Overnight Reverse Repurchase Agreements: How the Fed's RRP Facility Works

I've spent years analyzing the Fed's toolkit, and one instrument consistently surprises most people: overnight reverse repurchase agreements (ON RRP). It's not flashy like rate hikes or QE, but it quietly keeps the plumbing of the financial system working. If you've ever wondered why short-term rates don't fall below a certain floor, or what happens when banks have too much cash sitting idle—this is the mechanism you need to understand.

What Are Overnight Reverse Repurchase Agreements?

An overnight reverse repurchase agreement is a transaction where the Federal Reserve sells a security (usually a Treasury bond) to an eligible counterparty with an agreement to buy it back the next day at a slightly higher price. The difference between the sale and repurchase price is the implied interest rate—the ON RRP rate. In plain English: the Fed borrows cash overnight from participants like money market funds, using Treasuries as collateral.

This facility is a standing offer. Any of the roughly 160 eligible counterparties (mostly primary dealers, money market funds, and GSEs) can park cash at the Fed at a fixed rate. It's voluntary, but when market rates dip below the ON RRP rate, participants flock to it. That's the whole point: the ON RRP rate acts as a floor for short-term interest rates. I've seen it described as the Fed's "rate floor" tool, and that's exactly what it is.

How the ON RRP Facility Works

Let me walk you through a typical day. A money market fund (call it ABC Fund) has $10 billion in cash that it can't lend out at a decent rate. The repo market is offering 0.03%, but the Fed's ON RRP rate is 0.05%. ABC Fund sends $10 billion to the Fed's account, and the Fed delivers $10 billion in Treasuries (usually held at a custodian). The next morning, the Fed sends back the $10 billion plus interest, and the fund returns the securities. Simple, safe, and overnight.

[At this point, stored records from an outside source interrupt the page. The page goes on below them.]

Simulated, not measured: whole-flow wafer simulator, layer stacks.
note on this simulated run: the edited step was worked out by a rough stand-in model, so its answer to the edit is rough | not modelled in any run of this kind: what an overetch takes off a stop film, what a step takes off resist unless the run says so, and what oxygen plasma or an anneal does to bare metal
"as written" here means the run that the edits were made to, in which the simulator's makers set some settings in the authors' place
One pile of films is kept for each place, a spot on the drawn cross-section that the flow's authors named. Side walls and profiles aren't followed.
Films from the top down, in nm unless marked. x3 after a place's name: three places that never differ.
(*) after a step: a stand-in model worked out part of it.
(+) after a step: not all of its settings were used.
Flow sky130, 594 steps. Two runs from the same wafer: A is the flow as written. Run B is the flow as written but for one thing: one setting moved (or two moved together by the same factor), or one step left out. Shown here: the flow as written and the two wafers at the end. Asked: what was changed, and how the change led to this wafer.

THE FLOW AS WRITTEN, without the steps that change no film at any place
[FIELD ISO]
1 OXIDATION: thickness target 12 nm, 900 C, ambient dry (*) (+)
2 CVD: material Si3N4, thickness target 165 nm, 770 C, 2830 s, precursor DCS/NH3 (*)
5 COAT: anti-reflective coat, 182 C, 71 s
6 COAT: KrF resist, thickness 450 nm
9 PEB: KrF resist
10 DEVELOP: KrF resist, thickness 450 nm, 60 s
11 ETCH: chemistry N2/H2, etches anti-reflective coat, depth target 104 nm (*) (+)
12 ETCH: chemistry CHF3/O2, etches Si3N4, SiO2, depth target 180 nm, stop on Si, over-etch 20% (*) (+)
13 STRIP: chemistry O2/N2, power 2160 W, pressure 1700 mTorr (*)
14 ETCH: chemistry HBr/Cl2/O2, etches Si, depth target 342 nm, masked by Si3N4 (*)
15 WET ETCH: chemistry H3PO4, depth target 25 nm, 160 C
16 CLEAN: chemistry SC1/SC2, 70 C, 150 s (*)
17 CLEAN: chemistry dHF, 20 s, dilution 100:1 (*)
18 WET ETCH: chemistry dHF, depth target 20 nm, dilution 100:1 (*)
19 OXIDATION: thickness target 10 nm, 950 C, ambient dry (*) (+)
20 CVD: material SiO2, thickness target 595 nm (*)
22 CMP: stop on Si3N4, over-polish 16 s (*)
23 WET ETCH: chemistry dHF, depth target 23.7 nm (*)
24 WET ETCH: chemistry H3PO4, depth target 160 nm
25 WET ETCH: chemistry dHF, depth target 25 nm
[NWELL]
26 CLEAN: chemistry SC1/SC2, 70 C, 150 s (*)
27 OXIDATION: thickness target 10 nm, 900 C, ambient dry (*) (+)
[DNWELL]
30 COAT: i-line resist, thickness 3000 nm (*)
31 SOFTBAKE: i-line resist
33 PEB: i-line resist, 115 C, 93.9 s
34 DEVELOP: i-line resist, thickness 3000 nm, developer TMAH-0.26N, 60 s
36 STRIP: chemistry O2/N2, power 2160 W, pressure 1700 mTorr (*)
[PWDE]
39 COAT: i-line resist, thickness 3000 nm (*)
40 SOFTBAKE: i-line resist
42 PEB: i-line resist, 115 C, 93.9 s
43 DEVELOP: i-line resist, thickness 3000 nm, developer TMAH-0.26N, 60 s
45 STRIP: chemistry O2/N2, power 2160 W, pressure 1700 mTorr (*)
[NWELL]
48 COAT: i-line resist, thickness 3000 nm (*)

The key operational detail: the Fed doesn't restrict usage. There's no cap on how much each counterparty can park. That's why during periods of excess reserves, usage can balloon to over $2 trillion. Critics call it "cash parking," but it's a deliberate design to keep rates from collapsing.

Why the Fed Uses ON RRP

The primary reason: to keep the fed funds rate within the target range. Without a floor, the effective fed funds rate could drift below the target, especially when bank reserves are abundant. Think of it as a safety net. The Fed sets the ON RRP rate 5-10 basis points below the interest on reserve balances (IORB) rate, creating a spread that guides short-term rates.

But there's a secondary, less obvious reason: absorbing excess liquidity. After the Fed's quantitative easing, banks and money funds were swimming in cash. That cash could have flooded the repo market and pushed rates to zero or negative. The ON RRP facility vacuums up that excess without the Fed having to sell assets aggressively. It's a passive tool, but incredibly powerful.

I remember in 2021, when the facility saw unprecedented usage—peak of $1.6 trillion—many thought it signaled stress. Actually, it was the opposite: it showed the system was functioning exactly as designed. The Fed was mopping up reserves smoothly.

Impact on Money Markets

Real-world effect: The ON RRP facility acts as a competitor to private repo and Treasury bill yields. When usage is high, money market funds are essentially choosing the Fed over lending to banks. This can squeeze bank balance sheets and reduce short-term lending.

Let's look at a specific chain reaction. Suppose a money fund moves $100 million from a bank repo to the ON RRP. The bank loses that cash, which it used to fund its own operations. The bank then may need to borrow elsewhere, pushing up rates in the federal funds market. That's how the ON RRP helps transmit the Fed's policy rate across the system.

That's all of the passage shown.